The Boundary sat down with this TA, Stefanie Guberman, to discuss what inspired this bold move. “I’m going to be real with you,” Guberman stated. “I’ve had to go on strike one too many times in my TA career, and honestly, I realized it’s time for me to take this into my own hands. My roommate works at a cafe downtown and tells me about the stare-downs he has with customers as he flips the payment screen their way. He doesn’t break eye contact until they’ve hit that 20% tip mark, and, honestly, it’s pretty metal.” Guberman was inspired to be the master of her own destiny by following her roommate's lead and implementing her own tipping system.

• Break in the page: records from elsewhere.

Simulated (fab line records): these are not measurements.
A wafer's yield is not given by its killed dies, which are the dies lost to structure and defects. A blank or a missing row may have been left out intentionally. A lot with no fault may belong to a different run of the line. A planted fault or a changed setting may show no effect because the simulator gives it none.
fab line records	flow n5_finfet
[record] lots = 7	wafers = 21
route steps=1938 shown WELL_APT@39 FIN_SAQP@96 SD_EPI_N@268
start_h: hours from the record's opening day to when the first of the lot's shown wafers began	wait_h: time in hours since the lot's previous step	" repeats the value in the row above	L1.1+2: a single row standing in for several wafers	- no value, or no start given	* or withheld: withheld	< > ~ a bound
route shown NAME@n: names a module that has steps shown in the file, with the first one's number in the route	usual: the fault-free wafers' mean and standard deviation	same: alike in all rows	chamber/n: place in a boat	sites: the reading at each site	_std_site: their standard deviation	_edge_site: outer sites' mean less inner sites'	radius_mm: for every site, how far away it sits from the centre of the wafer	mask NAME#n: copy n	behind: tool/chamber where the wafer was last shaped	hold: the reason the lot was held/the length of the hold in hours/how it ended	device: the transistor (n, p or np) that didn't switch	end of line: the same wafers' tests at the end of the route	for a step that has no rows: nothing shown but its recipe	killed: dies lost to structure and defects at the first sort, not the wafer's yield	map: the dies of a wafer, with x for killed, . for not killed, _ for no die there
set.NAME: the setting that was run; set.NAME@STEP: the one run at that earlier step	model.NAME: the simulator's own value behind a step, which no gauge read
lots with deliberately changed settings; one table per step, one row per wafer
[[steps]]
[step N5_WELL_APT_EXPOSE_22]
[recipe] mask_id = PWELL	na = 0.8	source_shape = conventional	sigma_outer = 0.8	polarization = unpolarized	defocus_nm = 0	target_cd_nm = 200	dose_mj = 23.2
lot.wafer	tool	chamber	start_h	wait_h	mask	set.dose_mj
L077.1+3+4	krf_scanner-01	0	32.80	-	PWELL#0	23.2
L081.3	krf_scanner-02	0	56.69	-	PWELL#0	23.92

Some of Guberman’s students approached The Boundary with concern, citing nostalgia for hard work as currency: “I miss the days when my grade would only be changed if I spent six hours in office hours debating my TA to convince them I deserve a higher grade. That…that takes dedication,” one student said. Another student lamented, “I miss the under-the-table bribery. Now that it’s all in the open, I’m no longer able to get what I want by threatening a phone call from my daddy or e-transferring a couple hundy in secret.”
Boundary intel suggests that students should be tipping their TA in well-meaning “thank yous” and the amount of head nodding that could break your neck. After all, why join TAs on a picket line or support their ability to live comfortably when one can bombard them with time-consuming questions after class to show appreciation?